Interesting question. I understand why you are asking. I can only answer for myself. A few months ago I had limited credit and was recovering from a Chapter 13 which has since fallen off my report. I wanted a certain amount of cards/credit to cover my needs and expenses plus to keep my utilization very low. I have home renovation in my future as well as a lot of travel. For the most part, I am happy with the cards I applied for and the credit limits I have. I am able to complete the home renovation over the next several years and have planned two trips for the remainder of this year with at least two more planned for next year. Keeping a good credit "flow" and a higher score will also be very beneficial for me when I purchase a new car at the end of the year. That's my story.
@axnjxn wrote:I've been reading about app sprees, frequent requests for CLI, and some people going for absurd amounts of credit (120k +).
Be careful assuming that what is "absurd" for you is absurd for eveyone else. Goals and priorities vary. Budget and spend vary. 120K+ may be absurd for you but may not be for another.
@axnjxn wrote:I've been reading about app sprees, frequent requests for CLI, and some people going for absurd amounts of credit (120k +). This particularly applies to the "app spree" I've been reading about where people will apply for a slew of credit all in one shot every 6-12 months. What is the purpose of this?
App sprees originally started as an attempt to avoid the impact of hard pulls but these days hard pulls are instantly reported. There is still some potential benefit to an app spree since new accounts do not immediately report. When a new account does report it can lower AAoA.
Some sprees are done just because people are past gardening and at a point where their credit supports new accounts and they're excited to get out there.

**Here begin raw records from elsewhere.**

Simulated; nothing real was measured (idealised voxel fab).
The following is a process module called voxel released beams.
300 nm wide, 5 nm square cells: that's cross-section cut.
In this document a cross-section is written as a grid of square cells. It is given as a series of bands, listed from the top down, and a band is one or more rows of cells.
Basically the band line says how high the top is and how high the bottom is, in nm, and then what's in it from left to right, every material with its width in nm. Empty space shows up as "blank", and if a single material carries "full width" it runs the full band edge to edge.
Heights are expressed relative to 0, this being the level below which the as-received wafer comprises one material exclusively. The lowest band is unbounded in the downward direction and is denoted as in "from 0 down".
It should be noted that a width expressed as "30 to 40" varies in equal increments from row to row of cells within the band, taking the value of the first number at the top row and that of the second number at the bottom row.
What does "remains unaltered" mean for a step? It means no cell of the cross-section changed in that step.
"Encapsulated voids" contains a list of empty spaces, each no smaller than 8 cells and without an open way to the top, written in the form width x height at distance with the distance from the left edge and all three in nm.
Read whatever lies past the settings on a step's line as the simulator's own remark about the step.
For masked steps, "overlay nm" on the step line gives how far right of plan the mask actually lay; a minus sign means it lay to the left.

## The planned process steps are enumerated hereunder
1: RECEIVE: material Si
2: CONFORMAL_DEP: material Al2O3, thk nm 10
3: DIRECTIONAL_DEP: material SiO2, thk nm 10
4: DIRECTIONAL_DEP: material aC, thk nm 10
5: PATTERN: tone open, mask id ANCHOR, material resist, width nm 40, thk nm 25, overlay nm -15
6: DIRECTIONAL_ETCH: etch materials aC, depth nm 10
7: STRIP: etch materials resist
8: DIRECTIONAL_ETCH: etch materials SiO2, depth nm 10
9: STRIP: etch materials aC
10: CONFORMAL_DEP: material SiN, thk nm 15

@axnjxn wrote:Additionally, why do people want such large credit lines if they don't plan on carrying a balance? I mean, you really have to make a lot of money to pay down 120k in one month, right?
You should really start with the standard factors:
http://www.myfico.com/crediteducation/whatsinyourscore.aspx
And then read up and understand how reolving utilization impacts scoring and risk assessment. The link above does not cover this but the second biggest factor is Amounts Owed and revolving utilization plays a significant role. Standard advice is do not exceed 30%. However, there is also the recommendation that if one wants to eke out every possible point when applying for new credit then one should allow only one balance to report at 10% or less because the scoring models favor lower utilization and fewer balances.
Given that, one wants the lowest possible utilization. One can pay down balances prior to the report date for each card to manage reported balances and utilization. One can also obtain higher limits. I don't do any maangement and my spend and limits place me at about 8% utilization. If my limits were lower my utilization would be higher.
Don't consider limits simply as how much you think you need to cover spend. If your limits only cover your spend then your accounts will report with 100% utilization. At 90%+ an account is generally considered maxed and you're double dinged for it. However, you can get into trouble well before you reach that point. Even a much lower level of utilization for a prologned time can lead to adverse action from your creditors. Keep your revolving utilization as low as reasonably possible for your preferred credit management style. 10x your spend is and ideal starting point for limits but not everyone's credit support such limits and not everyone is comfortable having such exposure.
Utilization can be severely constricting. Here's an experience I had several years ago. I was over 60% and applied for a Chase Slate because I figured that a balance transfer card would help. This was before I started any research into credit. I was approved but received a $2K limit and the highest APR offered. 6 months later, after reading up about credit, I had my utilization down below 10%. Chase then instantly approved me for 2 new cards with $25K limits each and the lowest APR's on cards that had APR ranges. I'm not saying that your credit supports getting such limits or APR's. I am just demonstrating how constricting utilization can be. One can get approvals with high utilization but one is probably going to see low limits and high APR's.
@axnjxn wrote:I mean, you really have to make a lot of money to pay down 120k in one month, right?
Don't conflate credit and debt. They're two different things. You don't have to use all your avaialable revolving credit. Nor would you want to for reasons stated above.
Thanks for your input, everyone. I guessed that utilization might have something to do with it, but was thrown off seeing people talking about high credit lines and not carrying a balance at all.
@baller4life wrote:
For me personally having large credit lines will help with utilization if I ever did need to carry a balance. It will keep util very low. Therefore having minimum affect on my scores. The saying is very true that when you need credit you won't be able to get it. So having large limits already is reassuring to me. Just because I have high limits CERTAINLY doesn't mean I have to use it all. It's there IF I need it.
Ah, this makes a lot of sense. Gathering credit when times are good is a way to prepare for any possible bad times when credit wouldn't be given readily (especially when you need it). This particularly explains why I see people talking about 100k+ limits and not carrying balances.